GBP/JPY has ceased temporarily its bullish bearing at a resistance belt, moulded between the 156.00 hurdle and the peak of February 2018 at 156.60. Nonetheless, the climbing simple moving averages (SMAs) are endorsing the broader bullish structure, while the Ichimoku lines are conveying that positive drive in the pair remains fairly intact.
The short-term oscillators reflect the recent pause in the pair’s climb but seem to be indicating that positive momentum may soon pick up. The MACD, in the positive territory is only just beneath its flattening red trigger line and looks set to return above it. The RSI is attempting to sustain improvements in the positive region, while the stochastic %K line is steering higher, signalling growing positive sentiment.

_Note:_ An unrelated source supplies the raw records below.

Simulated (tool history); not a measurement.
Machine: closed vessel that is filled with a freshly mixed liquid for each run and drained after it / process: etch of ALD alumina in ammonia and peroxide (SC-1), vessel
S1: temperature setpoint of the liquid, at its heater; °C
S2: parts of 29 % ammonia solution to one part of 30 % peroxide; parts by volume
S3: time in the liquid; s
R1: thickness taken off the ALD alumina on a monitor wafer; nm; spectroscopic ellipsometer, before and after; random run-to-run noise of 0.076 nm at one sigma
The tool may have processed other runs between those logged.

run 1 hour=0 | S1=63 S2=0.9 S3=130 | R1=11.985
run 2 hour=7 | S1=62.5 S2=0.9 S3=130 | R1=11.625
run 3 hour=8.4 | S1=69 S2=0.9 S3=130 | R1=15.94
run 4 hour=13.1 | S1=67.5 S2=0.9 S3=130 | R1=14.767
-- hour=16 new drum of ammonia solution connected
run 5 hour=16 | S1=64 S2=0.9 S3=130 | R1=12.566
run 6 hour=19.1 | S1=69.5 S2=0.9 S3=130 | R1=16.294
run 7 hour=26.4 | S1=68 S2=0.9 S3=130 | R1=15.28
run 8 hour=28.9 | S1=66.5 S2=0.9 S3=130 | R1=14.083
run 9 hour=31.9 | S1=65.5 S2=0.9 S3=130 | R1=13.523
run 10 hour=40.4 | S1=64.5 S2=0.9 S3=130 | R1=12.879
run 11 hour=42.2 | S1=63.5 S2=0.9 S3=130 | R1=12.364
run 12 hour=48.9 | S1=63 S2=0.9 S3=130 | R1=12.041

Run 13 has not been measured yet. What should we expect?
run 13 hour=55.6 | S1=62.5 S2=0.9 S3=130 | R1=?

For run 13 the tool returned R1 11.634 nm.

To the upside, delaying further price developments is the immediate resistance barrier of 156.00-156.60, which also involves the near 40-month peak of 156.06. Should the recent ascent, which began from the 149.04 low, successfully extend past this durable aforementioned obstacle, the pair may then shoot for the 157.89 border. Overshooting this too, which happens to be the 161.8% Fibonacci extension of the down leg from 144.94 until 124.00, could encourage buyers to log additional improvements towards the 160.09 peak, where the pair’s price collapsed back in late June 2016.
If sellers regain control, initial downside friction could occur at the red Tenkan-sen line at 154.90 before they meet the support barricade of 153.13-153.83. If a price pullback acquires extra force, the price may then slip towards the 50-day SMA at 152.53 before tackling the Ichimoku cloud. Losing more ground could see the pair test the 151.22 low before the 100-day SMA, currently at 150.02, attempts to provide a defence to shield the positive picture.
Summarizing, GBPJPY is sustaining its bullish stance above the SMAs and the 153.13-153.83 base. Yet, a dive below the cloud could trigger negative pressures, while a close below 149.04 trough could significantly nourish them.